Asia-Pacific

Kyrgyzstan ethnic clashes kill two

Protesters in Jalalabad, Kyrgyzstan - 19 May 2010
Image caption Tensions have been high in Jalalabad since Kurmanbek Bakiyev was ousted

The interim government of Kyrgyzstan has declared a state of emergency in the southern city of Jalalabad after two people died in clashes.

Shots were fired as police tried to stop ethnic Kyrgyz protesters from storming an Uzbek university.

The clashes followed violence last week between supporters of the interim authorities and backers of ousted President Kurmanbek Bakiyev.

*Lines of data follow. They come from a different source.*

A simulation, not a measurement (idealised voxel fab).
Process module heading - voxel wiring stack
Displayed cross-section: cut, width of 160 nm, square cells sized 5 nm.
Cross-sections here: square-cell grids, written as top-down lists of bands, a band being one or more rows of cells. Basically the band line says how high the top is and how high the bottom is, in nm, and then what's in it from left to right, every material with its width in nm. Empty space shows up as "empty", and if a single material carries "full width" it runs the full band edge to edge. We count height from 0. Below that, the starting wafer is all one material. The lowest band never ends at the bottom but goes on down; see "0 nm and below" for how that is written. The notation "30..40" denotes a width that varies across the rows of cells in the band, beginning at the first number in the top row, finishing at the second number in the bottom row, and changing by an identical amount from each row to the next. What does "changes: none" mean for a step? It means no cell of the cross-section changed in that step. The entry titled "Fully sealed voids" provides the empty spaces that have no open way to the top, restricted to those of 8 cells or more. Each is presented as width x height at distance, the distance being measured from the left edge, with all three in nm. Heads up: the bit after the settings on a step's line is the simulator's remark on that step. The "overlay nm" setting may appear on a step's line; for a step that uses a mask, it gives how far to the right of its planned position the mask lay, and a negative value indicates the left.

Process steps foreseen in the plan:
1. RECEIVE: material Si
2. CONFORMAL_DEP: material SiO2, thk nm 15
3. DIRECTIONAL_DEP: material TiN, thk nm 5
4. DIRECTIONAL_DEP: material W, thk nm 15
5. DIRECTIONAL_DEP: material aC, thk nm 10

He was overthrown last month in deadly protests in the capital Bishkek.

Mr Bakiyev fled with his family to Belarus after the 7 April clashes between government forces and protesters that left at least 85 people dead.

Violence condemned

The interim government said the state of emergency would be in place in Jalalabad until 1 June.

It includes a curfew from 2000-0600 (1400-0000 GMT).

The government also declared that its leader, Roza Otunbayeva, would be president until the end of next year, despite an announcement last month that there would be presidential elections this October.

Image caption The interim government has appointed Roza Otunbayeva president

The move must be approved in a referendum to be held next month, when the draft of a new constitution will also be voted on.

The violence in Jalabad broke out after a large group of Kyrgyz protesters gathered outside an Uzbek-funded university to demand the arrest of a local Uzbek leader, Kadyrjan Batyrov.

Gunfire broke out as protesters approached the building, reports said, but it is not clear who fired the shots.

Later, groups of Uzbeks and Kyrgyz armed with sticks and clubs were said to be gathering near the central square in Jalalabad.

The head of the interim government, Roza Otunbayeva, said: "We condemn all attempts to foment violence and sow the seeds of political discord among our people, especially between Uzbeks and Kyrgyz."

Her government later blamed "pro-Bakiyev forces" for instigating the clashes.

There has been hostility between Kyrgyz and Uzbeks before in southern Kyrgyzstan. Several hundred people were killed in 1990 as the Soviet Union broke up.